Skip to main content
CBPP Statement: January 6, 2012 - For Immediate Release

Statement: Chad Stone, Chief Economist, on the December Employment Report

Image
erw-banner-380.jpg

Today’s employment report shows glimmers of hope for the job market, most notably the addition of 200,000 payroll jobs in December. Yet a strong jobs recovery remains elusive. The overall jobs deficit remains large, the labor force shrank for the second straight month, and the proportion of people aged 16 and over who have a job remains depressed (see chart). Jobs are still hard to find, especially for the long-term unemployed.

The job market is nowhere near healthy enough yet to justify a sharp curtailment of federal emergency unemployment insurance (UI) benefits, which give critical support not only to the record numbers of long-term unemployed workers but to the economy as well. Yet that’s what will happen if, in the coming legislation to renew UI and the payroll tax cut for the rest of this year, policymakers include harmful provisions of the payroll-tax bill that the House passed last month.

Image
1-6-12ui-stmt-f1.jpg

Along with sharply curtailing the number of weeks of benefits, the House bill contained various “reforms,” some of which would undermine UI’s fundamental purpose since its establishment in the 1930s — to provide temporary financial assistance to workers who lose their jobs through no fault of their own while they search for a new job. For example, the bill would deny UI benefits to all workers who lack a high school diploma or GED certificate and are not enrolled in classes to get one — even though employers paid UI taxes on these workers’ wages (and those taxes effectively came out of these workers’ wages). It also would allow states to drug-test all UI applicants and condition eligibility on the results — a standard not used for other federal programs ranging from farm price supports to tax subsidies. Such provisions should have no place in legislation to extend UI and the payroll tax cut through the end of 2012.
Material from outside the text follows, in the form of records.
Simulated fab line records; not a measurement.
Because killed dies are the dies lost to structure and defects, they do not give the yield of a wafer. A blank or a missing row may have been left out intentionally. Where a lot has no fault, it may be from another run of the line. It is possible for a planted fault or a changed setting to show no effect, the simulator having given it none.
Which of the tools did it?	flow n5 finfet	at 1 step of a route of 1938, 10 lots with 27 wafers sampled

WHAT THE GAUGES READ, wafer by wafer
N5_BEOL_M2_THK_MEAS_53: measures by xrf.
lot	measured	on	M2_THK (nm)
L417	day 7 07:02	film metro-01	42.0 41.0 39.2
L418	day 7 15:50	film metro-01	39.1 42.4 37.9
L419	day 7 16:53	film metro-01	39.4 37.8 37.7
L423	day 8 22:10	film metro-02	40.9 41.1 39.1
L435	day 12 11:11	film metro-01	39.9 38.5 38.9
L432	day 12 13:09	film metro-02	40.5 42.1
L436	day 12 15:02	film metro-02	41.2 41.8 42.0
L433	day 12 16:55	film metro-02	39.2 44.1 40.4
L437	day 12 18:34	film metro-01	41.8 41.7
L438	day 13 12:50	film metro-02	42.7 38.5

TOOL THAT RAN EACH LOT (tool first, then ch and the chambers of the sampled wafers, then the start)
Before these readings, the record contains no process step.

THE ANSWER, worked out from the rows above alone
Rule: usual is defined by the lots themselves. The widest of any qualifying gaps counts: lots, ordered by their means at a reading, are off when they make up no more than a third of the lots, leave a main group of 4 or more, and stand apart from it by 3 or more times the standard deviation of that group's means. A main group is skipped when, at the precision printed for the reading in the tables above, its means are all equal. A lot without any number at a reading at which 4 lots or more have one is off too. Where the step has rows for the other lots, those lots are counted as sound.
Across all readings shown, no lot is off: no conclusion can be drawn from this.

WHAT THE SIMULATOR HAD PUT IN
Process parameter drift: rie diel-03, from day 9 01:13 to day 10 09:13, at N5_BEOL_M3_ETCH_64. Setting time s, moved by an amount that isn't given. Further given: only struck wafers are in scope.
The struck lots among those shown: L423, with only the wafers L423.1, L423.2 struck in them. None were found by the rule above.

Current economic conditions justify continuing federal emergency UI at the levels in place last year. As the economy improves, the maximum number of weeks of benefits will fall automatically as states’ unemployment rates fall. Once a sustained jobs recovery is underway, creating 200,000 to 300,000 or more jobs per month, and the unemployment rate is falling significantly, federal emergency benefits should expire. But the highest unemployment rate at which past emergency UI programs have expired is 7.2 percent — 1.3 percentage points higher than December’s 8.5 percent.

About the December Jobs Report

Job growth was solid in December, but the job market has a long way to go to regain full strength.

  • Private and government payrolls combined rose by 200,000 jobs in December. Private employers added 212,000 jobs. The decline of 12,000 government jobs reflected a gain of 2,000 federal jobs, offset by a loss of 14,000 local government jobs (state government jobs were unchanged).
  • This is the 22nd straight month of private-sector job creation, with payrolls growing by 3.2 million jobs (a pace of 143,000 jobs a month) since February 2010; total nonfarm employment (private plus government jobs) has grown by 2.7 million jobs over the same period, or 121,000 a month. The loss of 502,000 government jobs over this period was dominated by a loss of 381,000 local government jobs.
  • In December, despite 22 months of private-sector job growth, there were still 6.1 million fewer jobs on nonfarm payrolls than when the recession began in December 2007 and 5.7 million fewer jobs on private payrolls. Growth of 200,000 to 300,000 nonfarm payroll jobs or more a month is typical in strong economic recoveries and will be necessary to close the jobs gap and restore full employment in any reasonable period of time. Even with December’s gain of 200,000 jobs, average monthly growth in nonfarm payrolls has been just 142,000 jobs over the past six months.
  • The unemployment rate dropped to 8.5 percent in December, and the number of unemployed Americans was 13.1 million. The unemployment rate was 7.5 percent for whites (3.1 percentage points higher than at the start of the recession), 15.8 percent for African Americans (6.8 percentage points higher than at the start of the recession), and 11.0 percent for Hispanics or Latinos (4.7 percentage points higher than at the start of the recession).
  • The recession and lack of job opportunities drove many people out of the labor force, and we have yet to see a sustained return to labor force participation (people aged 16 and over working or actively looking for work) that would mark a strong jobs recovery. That situation did not improve in December. The labor force shrank by 50,000 people in December after falling by 120,000 in November. The labor force participation rate remained 64.0 percent in December, which is lower than it was a year ago when the unemployment rate was nearly a full percentage point higher, and it remains at levels last seen in 1984.
  • The share of the population with a job, which plummeted in the recession from 62.7 percent in December 2007 to levels last seen in the mid-1980s, was 58.5 percent in December and has not been above that level for the last year and a half.
  • Finding a job remains very difficult. The Labor Department’s most comprehensive alternative unemployment rate measure — which includes people who want to work but are discouraged from looking and people working part time because they can’t find full-time jobs — was 15.2 percent in December, down from its all-time high of 17.4 percent in October 2009 in data that go back to 1994, but still 6.4 percentage points higher than at the start of the recession. By that measure, almost 24 million people are unemployed or underemployed.
  • Long-term unemployment remains a significant concern. Over two-fifths (42.5 percent) of the 13.1 million people who are unemployed — 5.6 million people — have been looking for work for 27 weeks or longer. These long-term unemployed represent 3.6 percent of the labor force. Before this recession, the previous highs for these statistics over the past six decades were 26.0 percent and 2.6 percent, respectively, in June 1983.